You’ll often find that a lot of that early material wasn’t actually necessary — and could be incorporated later in the story or taken out entirely.
2. Convenient Discoveries
I get it. Sometimes you just need to get your character from point A to point B, so you throw together a solution that you know isn’t the most creative or believable: they find a diary that reveals a major secret about another character, they happen to open a drawer that contains a treasure map, they coincidentally run into a wise old man who holds all the answers.
But if your characters always seem to find exactly what they need exactly when they need it, your reader will notice — and not in a good way. Yes, fiction demands some coincidences and conveniences sometimes, but when it happens over and over and over again, it erodes the believability of your story and breaks the reader’s trust.
The key is to limit these convenient discoveries so they don’t feel like lazy storytelling. Audit your manuscript and find every lucky break. Then ask yourself: could this discovery be earned rather than coincidental?
Instead of happening to open the right drawer, perhaps your protagonist overhears a conversation about a treasure map, then pieces together clues and strategically determines where they could find it. Making your character work to discover information is almost always more compelling and interesting than the solution falling into their lap.

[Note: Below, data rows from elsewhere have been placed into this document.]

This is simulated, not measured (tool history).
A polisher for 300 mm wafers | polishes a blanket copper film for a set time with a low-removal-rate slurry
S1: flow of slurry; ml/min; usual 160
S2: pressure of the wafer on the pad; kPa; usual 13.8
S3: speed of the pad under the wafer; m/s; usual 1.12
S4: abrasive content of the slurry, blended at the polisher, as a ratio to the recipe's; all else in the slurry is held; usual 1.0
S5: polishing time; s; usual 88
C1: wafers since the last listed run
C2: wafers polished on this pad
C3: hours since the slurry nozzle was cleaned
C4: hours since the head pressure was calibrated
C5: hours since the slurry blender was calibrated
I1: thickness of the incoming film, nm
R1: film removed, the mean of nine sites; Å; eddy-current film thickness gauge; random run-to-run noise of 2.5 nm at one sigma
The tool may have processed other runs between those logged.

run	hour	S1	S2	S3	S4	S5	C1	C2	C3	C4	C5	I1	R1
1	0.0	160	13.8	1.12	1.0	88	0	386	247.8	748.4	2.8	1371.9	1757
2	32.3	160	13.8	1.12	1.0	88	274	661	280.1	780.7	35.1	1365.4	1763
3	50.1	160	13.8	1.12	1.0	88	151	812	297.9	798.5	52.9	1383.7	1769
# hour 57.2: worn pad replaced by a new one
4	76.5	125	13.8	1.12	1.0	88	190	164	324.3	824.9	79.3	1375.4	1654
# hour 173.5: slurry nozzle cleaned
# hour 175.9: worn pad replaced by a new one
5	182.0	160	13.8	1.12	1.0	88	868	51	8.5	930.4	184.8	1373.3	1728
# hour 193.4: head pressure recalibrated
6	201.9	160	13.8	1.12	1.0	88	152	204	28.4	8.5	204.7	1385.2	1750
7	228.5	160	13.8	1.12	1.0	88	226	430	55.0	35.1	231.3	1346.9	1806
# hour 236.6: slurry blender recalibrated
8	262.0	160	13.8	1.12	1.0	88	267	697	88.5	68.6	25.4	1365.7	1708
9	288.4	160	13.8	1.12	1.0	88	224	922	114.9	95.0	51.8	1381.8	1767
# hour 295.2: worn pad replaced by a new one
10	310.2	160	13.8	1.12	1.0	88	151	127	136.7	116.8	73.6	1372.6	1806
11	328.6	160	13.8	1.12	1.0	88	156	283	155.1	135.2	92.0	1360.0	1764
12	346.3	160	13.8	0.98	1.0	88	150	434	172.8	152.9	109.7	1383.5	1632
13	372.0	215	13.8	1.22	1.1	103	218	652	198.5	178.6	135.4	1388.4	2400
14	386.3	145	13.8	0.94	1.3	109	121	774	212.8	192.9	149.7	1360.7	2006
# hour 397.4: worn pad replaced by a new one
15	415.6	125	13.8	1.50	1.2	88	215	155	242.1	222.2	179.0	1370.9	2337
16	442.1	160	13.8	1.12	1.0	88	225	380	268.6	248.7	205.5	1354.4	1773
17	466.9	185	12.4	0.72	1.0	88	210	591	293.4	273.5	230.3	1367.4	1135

To be sure, readers don’t mind a little bit of narrative luck here and there — but convenient discoveries should be the exception, not the default way the plot moves forward.
3. Runaway Train
This is when your plot pivots away from the main drama to something else entirely: a secondary character’s tragic backstory, a new POV we haven’t been introduced to yet (even though we’re deep into the story already), or exposition that’s really just an info dump of nitty-gritty worldbuilding details we don’t really need. These scenes ultimately feel like unnecessary tangents and diminish all the narrative momentum you’ve built up to this point.
If your reader starts to sense that your plot is veering off course, they’ll skim through those sections until it feels like we’ve reentered the main drama. And if it feels like the story has spiraled out of control and lost all direction, they’ll put down the book entirely.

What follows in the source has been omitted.